John Malone: People Will Pay for Quality Content

There’s a reason John Malone is one of the richest guys on the planet.

Talking to Walt Mossberg at the AllThingsD conference in Carlsbad today, the cable billionaire suggested that the future of media consumption is going to involve payment, much like the pay-TV model of a generation ago that complicated the world for the comfy television broadcasters.

Asked about the economic model for content on the Internet, Malone said it’s all about who gets to aggregate it. But one way or another, people will end up having to pay.  

“People will  pay per view, or on a subscription basis, if the quality is there,” he said. “But will it be the aggregator doing that,” or the content creators themselves, he asked.
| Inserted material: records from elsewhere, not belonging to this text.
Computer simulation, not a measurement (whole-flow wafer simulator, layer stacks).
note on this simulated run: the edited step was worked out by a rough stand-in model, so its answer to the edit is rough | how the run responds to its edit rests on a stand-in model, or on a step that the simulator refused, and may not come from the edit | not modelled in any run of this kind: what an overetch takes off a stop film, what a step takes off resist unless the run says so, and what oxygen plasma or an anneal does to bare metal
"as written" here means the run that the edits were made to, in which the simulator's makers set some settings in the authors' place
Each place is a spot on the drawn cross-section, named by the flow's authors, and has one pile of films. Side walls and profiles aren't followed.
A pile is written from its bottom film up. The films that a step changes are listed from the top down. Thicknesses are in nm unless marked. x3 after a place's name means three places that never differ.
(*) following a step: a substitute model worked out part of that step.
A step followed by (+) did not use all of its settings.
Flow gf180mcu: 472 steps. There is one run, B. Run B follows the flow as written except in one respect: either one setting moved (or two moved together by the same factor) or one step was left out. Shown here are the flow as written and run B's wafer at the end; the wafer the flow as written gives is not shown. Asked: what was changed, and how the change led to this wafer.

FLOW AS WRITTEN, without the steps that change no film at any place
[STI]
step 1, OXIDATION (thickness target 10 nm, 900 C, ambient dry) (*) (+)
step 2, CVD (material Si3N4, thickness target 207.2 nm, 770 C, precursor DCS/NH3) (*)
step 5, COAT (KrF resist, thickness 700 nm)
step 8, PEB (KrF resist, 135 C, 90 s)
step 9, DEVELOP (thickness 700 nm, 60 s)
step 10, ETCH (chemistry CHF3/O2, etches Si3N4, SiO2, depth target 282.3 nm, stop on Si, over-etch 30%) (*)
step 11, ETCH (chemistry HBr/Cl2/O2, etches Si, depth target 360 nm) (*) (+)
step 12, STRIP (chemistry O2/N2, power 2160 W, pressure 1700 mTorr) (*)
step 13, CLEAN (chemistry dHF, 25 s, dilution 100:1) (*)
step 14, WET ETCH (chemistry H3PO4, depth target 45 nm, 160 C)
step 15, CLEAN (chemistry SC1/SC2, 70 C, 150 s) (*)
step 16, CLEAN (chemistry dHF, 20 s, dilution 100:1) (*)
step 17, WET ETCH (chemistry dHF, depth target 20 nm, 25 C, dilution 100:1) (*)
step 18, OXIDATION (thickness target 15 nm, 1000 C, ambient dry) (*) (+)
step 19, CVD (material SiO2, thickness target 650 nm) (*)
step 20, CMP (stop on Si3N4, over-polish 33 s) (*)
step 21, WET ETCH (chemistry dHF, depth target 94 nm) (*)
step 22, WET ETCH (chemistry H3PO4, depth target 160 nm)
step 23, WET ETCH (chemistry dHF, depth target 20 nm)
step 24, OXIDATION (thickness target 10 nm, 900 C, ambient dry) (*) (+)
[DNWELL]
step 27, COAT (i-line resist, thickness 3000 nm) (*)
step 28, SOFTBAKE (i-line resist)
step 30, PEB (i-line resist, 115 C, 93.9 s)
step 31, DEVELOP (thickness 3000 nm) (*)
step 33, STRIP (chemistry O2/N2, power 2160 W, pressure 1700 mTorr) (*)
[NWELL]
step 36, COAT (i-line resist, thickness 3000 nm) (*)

The NFL would be just as happy to serve up its sports games itself, without having to go through a distributor. “They could sell the advertising and cotrol the medium. The question is, ‘How much content has that much brand value to the consumer?’” he asked.

The chairman of Liberty Media and CEO of Discovery Holding  made his fortune in cable TV, as the head of the cable behemoth Tele Communications.  And he said there was plenty to compare between the business conundrums of the Internet, and the beginnings of pay television.

When it came to a video on demand service, Malone's Vongo, he “tried to play aggregator,” and it didn’t work. The company couldn’t get enough of the rights to movies and TV shows to make a big enough impact with the consumer audience.

Similarly,  “Zulu … Hulu … whatever,” he said, “it runs the risk of alienating the existing distribution economics.”

“A lot of it has to do with training the public,” he said. “It takes a while in statistical numbers to change behavior patterns." 

As to the problems facing newspapers, Malone confessed he didn’t have a solution and said he was concerned for the survival of local news.

“Obviously, print will go away,” he said. “What’s the role of local news? Are there going to be local advertisers? Or will they all be national? I really don’t have the answer.”

He pointed out that Barry Diller had attempted this advertising play with CitySearch and that it is only break-even at this point.

“Does everything have to be national in scale, or even global, to be economically viable?” he asked. “Clearly, this model is under stress right now.”